Murakami drew upon his childhood exposure to gojira monster cartoons, his experience teaching kindergarten and his love of modern anime to craft a cathartic exploration of the Tohoku trauma, costumed as a children’s fantasy. Just two years later the resulting film, “Jellyfish Eyes,” was released in Japan. The Oakland Library has a copy of the Criterion disk, issued in 2015.

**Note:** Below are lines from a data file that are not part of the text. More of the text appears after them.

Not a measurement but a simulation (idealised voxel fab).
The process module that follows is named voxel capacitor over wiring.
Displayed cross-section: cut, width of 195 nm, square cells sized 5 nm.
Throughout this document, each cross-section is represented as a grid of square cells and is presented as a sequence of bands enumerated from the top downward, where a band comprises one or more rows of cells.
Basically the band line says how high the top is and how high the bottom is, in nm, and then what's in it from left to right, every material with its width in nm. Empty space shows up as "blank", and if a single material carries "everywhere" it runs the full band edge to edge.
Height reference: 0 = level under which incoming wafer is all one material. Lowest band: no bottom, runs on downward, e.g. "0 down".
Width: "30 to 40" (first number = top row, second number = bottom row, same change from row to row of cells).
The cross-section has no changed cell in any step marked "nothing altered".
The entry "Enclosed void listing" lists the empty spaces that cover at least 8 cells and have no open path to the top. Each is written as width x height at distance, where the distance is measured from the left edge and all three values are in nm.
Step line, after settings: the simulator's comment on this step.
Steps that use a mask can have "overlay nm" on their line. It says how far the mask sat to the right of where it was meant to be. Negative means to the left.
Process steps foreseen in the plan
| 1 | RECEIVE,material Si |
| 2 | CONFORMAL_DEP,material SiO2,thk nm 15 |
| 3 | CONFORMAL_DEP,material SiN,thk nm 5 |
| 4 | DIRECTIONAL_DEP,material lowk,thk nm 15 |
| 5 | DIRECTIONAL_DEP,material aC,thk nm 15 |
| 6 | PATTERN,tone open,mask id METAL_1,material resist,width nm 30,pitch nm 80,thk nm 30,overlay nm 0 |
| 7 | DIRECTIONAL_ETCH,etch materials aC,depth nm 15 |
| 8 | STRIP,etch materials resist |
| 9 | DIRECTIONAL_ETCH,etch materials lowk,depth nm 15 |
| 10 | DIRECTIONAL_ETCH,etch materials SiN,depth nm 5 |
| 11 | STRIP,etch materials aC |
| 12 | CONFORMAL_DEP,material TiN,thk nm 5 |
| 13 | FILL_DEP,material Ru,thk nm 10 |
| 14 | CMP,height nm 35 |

In “Jellyfish Eyes” a newly fatherless boy, Masashi, is displaced to a strange and challenging city. He meets and adopts a hovering, spritelike creature who befriends and protects him from similar creatures controlled by his new classmates. These “friends,” supplied by an advanced research lab in the city, are part of a scheme by renegades in the lab to harvest negative emotions from the children, especially Masashi, and acquire a new source of cosmic power. A classic Godzilla plot provides the climax, and the “friends” become benign at the end.
Critics faulted its quick-and-dirty CGI, stylized plot and cartoon visuals. I’m not sophisticated enough a film viewer to care. Those things work. I appreciated Murakami’s singular focus on his audience of Japanese children, a traumatized generation with its own culture and its own need for sensitive candor. I appreciated that he avoided studio financing, knowing that funders would insist on removing the blood (a few drops) and radiation (a few mentions).
“Jellyfish Eyes” is authentically Japanese, as it should be. American viewers won’t get all the hat-tips and references. But they should be able to easily see the deep emotional story beneath the plot — how a disaster hurts and how we can come back from one.
In Oakland, we have an overwhelming earthquake in our own future. We all know it will destroy things no matter how well we prepare. We know the government, whatever it does, cannot do enough. How will our youngest children respond? How will we respond to their needs? Until our own Murakami can rise to the occasion, we’ll have to study the experience of others and do the best we can.